Armin Otto Leuschner

Armin Otto Leuschner (January 16, 1868 – April 22, 1953) was an American astronomer and educator.

Leuschner was born in the US but raised in Germany. He returned to the US for university studies, graduating from the University of Michigan in 1888 with a degree in mathematics. He then became the first graduate student at Lick Observatory, but due to conflicts with his advisor, Lick director Edward S. Holden, he left Lick before finishing his Ph.D. Leuschner subsequently returned to Germany and attended the University of Berlin, where in 1897 he earned his doctorate with a highly praised thesis on the orbits of comets.

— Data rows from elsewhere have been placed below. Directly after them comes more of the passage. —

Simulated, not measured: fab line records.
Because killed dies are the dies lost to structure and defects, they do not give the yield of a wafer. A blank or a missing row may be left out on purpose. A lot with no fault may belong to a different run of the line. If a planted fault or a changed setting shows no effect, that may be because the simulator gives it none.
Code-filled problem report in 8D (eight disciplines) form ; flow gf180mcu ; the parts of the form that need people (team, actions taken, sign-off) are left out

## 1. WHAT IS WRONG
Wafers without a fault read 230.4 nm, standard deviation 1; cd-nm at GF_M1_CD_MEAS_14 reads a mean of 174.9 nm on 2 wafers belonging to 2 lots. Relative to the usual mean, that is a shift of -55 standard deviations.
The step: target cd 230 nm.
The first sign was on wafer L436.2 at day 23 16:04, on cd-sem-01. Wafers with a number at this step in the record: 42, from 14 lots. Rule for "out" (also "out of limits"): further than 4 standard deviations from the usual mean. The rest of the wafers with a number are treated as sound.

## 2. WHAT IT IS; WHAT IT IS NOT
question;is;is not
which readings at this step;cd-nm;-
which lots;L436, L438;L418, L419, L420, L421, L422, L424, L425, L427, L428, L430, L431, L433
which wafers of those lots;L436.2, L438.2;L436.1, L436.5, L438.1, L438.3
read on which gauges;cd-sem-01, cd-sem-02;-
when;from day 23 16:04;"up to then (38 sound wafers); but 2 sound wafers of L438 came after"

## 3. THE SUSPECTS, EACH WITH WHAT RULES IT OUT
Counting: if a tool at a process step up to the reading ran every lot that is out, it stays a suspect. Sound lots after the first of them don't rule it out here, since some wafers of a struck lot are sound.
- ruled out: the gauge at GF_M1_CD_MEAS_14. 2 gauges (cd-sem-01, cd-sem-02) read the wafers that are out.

He returned to California as an Associate Professor in astronomy at UC Berkeley, where he remained for over half a century. He founded an observatory there for student instruction, later renamed in his honor Leuschner Observatory. Together with Lick director James E. Keeler, Leuschner shaped the combined graduate program at Berkeley and Lick into one of the nation's foremost centers of astronomical education. Leuschner's own research continued to focus on the orbits of asteroids and comets; this subject required tremendous amounts of detailed computation, which made the work well-suited to be shared with a long series of students, many of whom went on to successful astronomical careers of their own. More than five dozen students received their doctorates under Leuschner's guidance.

In 1913 Leuschner became Dean of the entire Graduate School at Berkeley, and later was appointed head of all World War I related training at the University. He was a founding member of the Astronomical Society of the Pacific, served a term as the president of the American Association of University Professors, and chaired the International Astronomical Union's committee on comets and minor planets for two decades.

Leuschner was one of the first astronomers to dispute Pluto as being Planet X as predicted by Lowell. By 1932 he was already suggesting that Pluto had a mass less than the Earth, and that the discovery of Pluto was an accidental by-product of the Lowell search.